The Miami Dolphins are tearing it all down — and Minkah Fitzpatrick is the latest casualty.
On the same morning Miami announced plans to release quarterback Tua Tagovailoa, the Dolphins shipped Fitzpatrick to the New York Jets in exchange for a 2026 seventh-round pick originating from the Los Angeles Chargers. It is a stunning departure for one of the game’s most versatile defensive backs — and a bargain-bin acquisition for a Jets team in desperate need of defensive identity.
Fitzpatrick will sign a three-year, $40 million contract with New York as part of the move. He had been entering the final year of his Miami deal carrying a $15.6 million base salary. The new arrangement lands him in the middle tier of the safety market, with an average annual value that ranks 13th at the position — a slight step back in earnings, but a significant step forward in opportunity.
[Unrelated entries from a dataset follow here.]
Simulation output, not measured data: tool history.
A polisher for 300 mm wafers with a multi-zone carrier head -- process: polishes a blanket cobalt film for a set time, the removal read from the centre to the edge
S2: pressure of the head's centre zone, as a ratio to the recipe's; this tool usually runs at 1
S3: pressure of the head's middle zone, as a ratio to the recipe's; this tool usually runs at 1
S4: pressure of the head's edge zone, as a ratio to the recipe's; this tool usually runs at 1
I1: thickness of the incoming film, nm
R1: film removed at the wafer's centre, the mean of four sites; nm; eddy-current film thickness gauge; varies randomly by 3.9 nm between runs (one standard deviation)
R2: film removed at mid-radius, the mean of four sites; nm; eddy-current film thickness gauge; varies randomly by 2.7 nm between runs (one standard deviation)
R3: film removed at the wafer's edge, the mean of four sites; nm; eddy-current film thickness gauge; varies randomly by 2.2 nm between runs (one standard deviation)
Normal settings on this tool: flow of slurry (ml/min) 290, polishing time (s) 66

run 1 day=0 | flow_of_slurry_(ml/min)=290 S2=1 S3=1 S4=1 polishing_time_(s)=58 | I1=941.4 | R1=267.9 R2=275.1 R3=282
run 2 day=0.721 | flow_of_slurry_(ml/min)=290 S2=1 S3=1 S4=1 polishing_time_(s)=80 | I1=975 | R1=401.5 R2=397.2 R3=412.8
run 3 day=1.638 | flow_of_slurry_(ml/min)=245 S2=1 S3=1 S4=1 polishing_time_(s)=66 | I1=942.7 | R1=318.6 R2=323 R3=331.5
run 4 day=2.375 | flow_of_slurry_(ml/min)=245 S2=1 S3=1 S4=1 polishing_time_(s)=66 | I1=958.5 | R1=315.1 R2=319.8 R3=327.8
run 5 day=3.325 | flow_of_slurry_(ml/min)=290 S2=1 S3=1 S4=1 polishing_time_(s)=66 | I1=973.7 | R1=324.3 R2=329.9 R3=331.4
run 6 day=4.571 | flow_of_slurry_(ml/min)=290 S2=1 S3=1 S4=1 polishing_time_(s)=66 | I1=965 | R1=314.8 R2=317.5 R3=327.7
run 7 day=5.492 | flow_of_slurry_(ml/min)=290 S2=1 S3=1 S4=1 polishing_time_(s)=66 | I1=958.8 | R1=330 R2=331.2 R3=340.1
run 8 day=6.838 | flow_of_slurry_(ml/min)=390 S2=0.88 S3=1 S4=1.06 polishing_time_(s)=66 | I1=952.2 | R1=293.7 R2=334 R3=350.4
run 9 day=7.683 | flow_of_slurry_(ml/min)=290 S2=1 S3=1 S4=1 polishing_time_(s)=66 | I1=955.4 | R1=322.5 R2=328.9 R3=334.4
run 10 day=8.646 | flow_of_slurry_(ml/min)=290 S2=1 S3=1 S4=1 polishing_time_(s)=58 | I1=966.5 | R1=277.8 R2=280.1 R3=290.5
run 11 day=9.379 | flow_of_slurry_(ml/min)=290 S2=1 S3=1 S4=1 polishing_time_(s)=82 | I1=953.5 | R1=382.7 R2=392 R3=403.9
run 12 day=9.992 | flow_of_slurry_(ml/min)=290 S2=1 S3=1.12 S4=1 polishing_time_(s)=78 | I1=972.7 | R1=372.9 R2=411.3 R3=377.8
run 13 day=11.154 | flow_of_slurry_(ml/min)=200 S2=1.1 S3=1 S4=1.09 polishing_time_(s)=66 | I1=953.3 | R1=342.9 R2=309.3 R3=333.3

Minkah Fitzpatrick and a Dolphins Roster in Free Fall
The Fitzpatrick trade is not an isolated move. It is the latest in a rapid series of departures that have fundamentally reshaped Miami’s roster in a matter of weeks. Wide receiver Tyreek Hill is gone. Fullback Alec Ingold signed with the Chargers. Long-tenured kicker Jason Sanders was released. And now, Tagovailoa’s exit — via a post-June 1 designation — officially closes the chapter on Miami’s most ambitious competitive window.
General manager Jon-Eric Sullivan and head coach Jeff Hafley have inherited a franchise carrying significant dead money obligations, and they are clearly willing to absorb short-term pain in pursuit of long-term flexibility. The Dolphins are not rebuilding quietly. They are blowing the roof off. What follows could be a turbulent reset season, one where Miami prioritizes cap relief, younger depth, and patience over chasing immediate wins while recalibrating expectations.
A Jets Defense That Desperately Needed Fitzpatrick
For New York, the math is straightforward — and almost unfairly favorable. The Jets landed a proven, elite-level safety for the price of a late seventh-round pick. In any other context, that would seem like a misprint.
Fitzpatrick is not just a safety in the traditional sense. He is a chess piece — a defensive weapon that can be deployed in a dizzying variety of ways. Last season, he lined up for 345 snaps in the slot, 251 as a deep safety, and 191 as a box safety. Few players in the NFL demand that kind of schematic versatility, and fewer still deliver on it.
The Jets needed all of it. New York’s defense finished 25th in yards allowed and 31st — second to last in the entire league — in points allowed during Aaron Glenn’s first season as head coach. Fitzpatrick gives Glenn a legitimate cornerstone to build around.
Minkah Fitzpatrick Stays in the AFC East
There is an added layer of intrigue here—Fitzpatrick does not leave the division. He simply switches sidelines. Having spent years playing against the Jets twice a season, he now suits up for them — and will face his former Miami teammates when the two teams meet in 2025.
For Fitzpatrick personally, the move offers both financial security and a reset. He has been one of the most respected defensive players in the league since his Pittsburgh Steelers days, and his arrival in New York signals that the Jets are serious — at least on that side of the ball — about competing.
For Miami, the message is harder to swallow. The Dolphins are entering a new era, and it will require patience. The pieces that made them exciting — and occasionally dangerous — over the past several seasons are gone. What comes next remains to be written.
What is clear, however, is that Fitzpatrick will not be part of it.